Why Global Cuts Are Deepening Hunger and Instability

Across the world, millions of people are slipping further into hunger and malnutrition. The Global Report on Food Crises indicates that acute food insecurity has increased for the sixth consecutive year, with over 295 million people in 53 countries facing severe hunger in 2024. The outlook for 2025 reveals to be dire: the UN World Food Programme (WFP) estimates that at least 319 million people will struggle to meet their basic food needs and 13.7 million are at risk of being pushed from IPC 3 into emergency levels of food insecurity at IPC4 (highest level of food insecurity).

This worsening hunger crisis comes at a time when the global humanitarian system is facing a historic shortfall in funding.

As international donors scale back their development budgets, humanitarian organisations face impossible choices about who to feed and who to turn away. The WFP anticipates a 40 per cent drop in available funding this year, decreasing from USD 9.8 billion in 2024 to USD 6.4 billion in 2025. The Global Nutrition Cluster estimates a $437 million shortfall in humanitaran nutrition programming across 20 countries.
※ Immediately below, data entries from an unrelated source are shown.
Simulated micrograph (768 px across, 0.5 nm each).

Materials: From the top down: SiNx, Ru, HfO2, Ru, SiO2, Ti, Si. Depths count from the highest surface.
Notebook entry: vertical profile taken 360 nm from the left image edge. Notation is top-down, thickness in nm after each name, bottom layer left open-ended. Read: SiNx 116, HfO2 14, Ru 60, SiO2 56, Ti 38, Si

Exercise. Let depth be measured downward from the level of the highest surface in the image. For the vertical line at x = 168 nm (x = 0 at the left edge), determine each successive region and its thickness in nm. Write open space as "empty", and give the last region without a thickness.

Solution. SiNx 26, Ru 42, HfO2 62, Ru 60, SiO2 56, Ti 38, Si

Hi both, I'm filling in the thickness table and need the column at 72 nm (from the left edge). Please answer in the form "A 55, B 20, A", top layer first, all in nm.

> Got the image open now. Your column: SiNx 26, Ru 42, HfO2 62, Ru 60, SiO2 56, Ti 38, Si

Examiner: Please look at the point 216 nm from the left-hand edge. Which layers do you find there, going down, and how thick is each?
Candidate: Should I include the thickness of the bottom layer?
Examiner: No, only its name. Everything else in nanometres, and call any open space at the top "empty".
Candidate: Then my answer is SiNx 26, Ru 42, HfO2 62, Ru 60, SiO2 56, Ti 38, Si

This funding fall is not simply a numbers issue. Behind each dollar held back lies a mother skipping meals, a child dropping out of school, or a family uprooted in search of food. As Director of Food Security and Nutrition at WFP Jean-Martin Bauer noted during  the Webinar, ‘A Lifeline at Risk: Understanding the Impacts of Cuts to Foreign Assistance’, “The number of people experiencing the most severe levels of hunger, what we call IPC 5, or catastrophic, life-threatening hunger, has increased twentyfold over the past six years. All the indicators show that global food insecurity is worsening, and this deepening crisis comes just as the humanitarian community faces a major funding shortfall.”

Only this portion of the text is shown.